HK, as always, makes important points. One thing that I should've mentioned originally, but that the OP seemed to anticipate, is that there are two divisions of the school. One is "regular" Laurel Springs, which is better than but roughly analogous to K12 (based on my experience, LSS has, more often, in-house curriculum and "real" teachers you can talk to; K12 not so much; caveat that I haven't seen K12 for several years). Even "regular" Laurel Springs is light years better than Apex (from what I've seen). I can't speak to Connections; I've never seen its curricula or had a child enrolled in it.

The other division is the Laurel Springs Academy for the Gifted and Talented, which requires testing and recommendations to document giftedness and has separate teachers, students, symposia, and so on. The peers seem quite good but aren't all that visible to us, outside of the symposia and some clubs. Instead, the big difference is that the Academy students are able to request 100% customization. So if you want to replace the content of a course with something higher-level that is academically justified as MORE rigorous, you can do it.

Customization is the critical safety valve that I have not seen at any other online provider: I am not boxed in if I'm dissatisfied with course content. Teachers often have good ideas on their own for customization, because they do have experience with other gifties, but they're open to a well-reasoned argument for customization from parents, as long as the rigor is there.

Hope that helps. Whether it's worth the money and the obligation to meet the CA graduation requirements is an individual decision. I wouldn't use any of the other online providers. DC was accepted at Stanford University Online High School, but at that time the school had a very disorganized vibe and onerous administrative rules and penalties (you have to "show up" live twice a week; are penalized if you don't; and are penalized if your computer/software etc. isn't working; all this scared my DC, who has many outside activities not entirely under our scheduling control). We like the at-your-own pace of homeschooling, so Laurel Springs works for us. Again, others may have different needs, and of course "real" homeschooling is most flexible.

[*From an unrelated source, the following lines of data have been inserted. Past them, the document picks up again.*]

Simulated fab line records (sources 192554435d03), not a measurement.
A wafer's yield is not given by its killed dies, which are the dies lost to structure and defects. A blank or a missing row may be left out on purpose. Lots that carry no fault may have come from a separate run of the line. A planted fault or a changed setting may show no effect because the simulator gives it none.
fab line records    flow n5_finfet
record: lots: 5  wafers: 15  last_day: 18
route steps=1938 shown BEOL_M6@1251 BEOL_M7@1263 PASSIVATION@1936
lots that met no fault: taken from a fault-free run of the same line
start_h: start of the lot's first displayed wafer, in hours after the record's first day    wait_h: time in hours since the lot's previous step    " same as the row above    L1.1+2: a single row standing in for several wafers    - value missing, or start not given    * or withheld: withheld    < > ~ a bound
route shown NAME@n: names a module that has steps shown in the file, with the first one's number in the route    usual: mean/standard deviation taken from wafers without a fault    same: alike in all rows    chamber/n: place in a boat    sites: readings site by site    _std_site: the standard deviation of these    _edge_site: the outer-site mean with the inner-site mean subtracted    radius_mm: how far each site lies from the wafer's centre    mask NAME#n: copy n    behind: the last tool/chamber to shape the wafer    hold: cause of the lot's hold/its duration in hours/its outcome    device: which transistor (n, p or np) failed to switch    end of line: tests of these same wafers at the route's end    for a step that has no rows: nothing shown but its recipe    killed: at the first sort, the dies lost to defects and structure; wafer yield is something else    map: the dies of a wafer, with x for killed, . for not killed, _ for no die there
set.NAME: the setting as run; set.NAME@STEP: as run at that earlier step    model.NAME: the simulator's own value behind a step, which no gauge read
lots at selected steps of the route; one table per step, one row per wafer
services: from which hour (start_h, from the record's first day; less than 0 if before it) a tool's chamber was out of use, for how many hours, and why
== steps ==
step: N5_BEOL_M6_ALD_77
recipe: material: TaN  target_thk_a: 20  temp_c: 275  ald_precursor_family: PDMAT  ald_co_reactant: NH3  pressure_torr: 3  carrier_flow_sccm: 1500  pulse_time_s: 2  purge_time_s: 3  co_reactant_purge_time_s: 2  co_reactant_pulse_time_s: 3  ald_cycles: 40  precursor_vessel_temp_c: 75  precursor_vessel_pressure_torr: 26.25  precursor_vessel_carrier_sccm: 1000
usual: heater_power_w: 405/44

Whether the math is good probably depends on your home teacher. The textbooks are all standard California texts from major publishers and not Everyday Math (thank God). I've found that there are options within Laurel Springs-- if you want, say, the Lial instead of something else, you can do it. But what I'm seeing is that the standard textbooks themselves seem to take a fairly mechanical and non-theoretical approach. So if teaching the textbook is what your parent or tutor provides, that's what you'll get. We do more than that, but that's us. I haven't had a HS kid before, so whether this is Common Core-related or just American education, I do not know.

A downside: the Gifted & Talented Academy is an all-or-nothing proposition, so, bluemagic, the only option for a single course is "regular" Laurel Springs.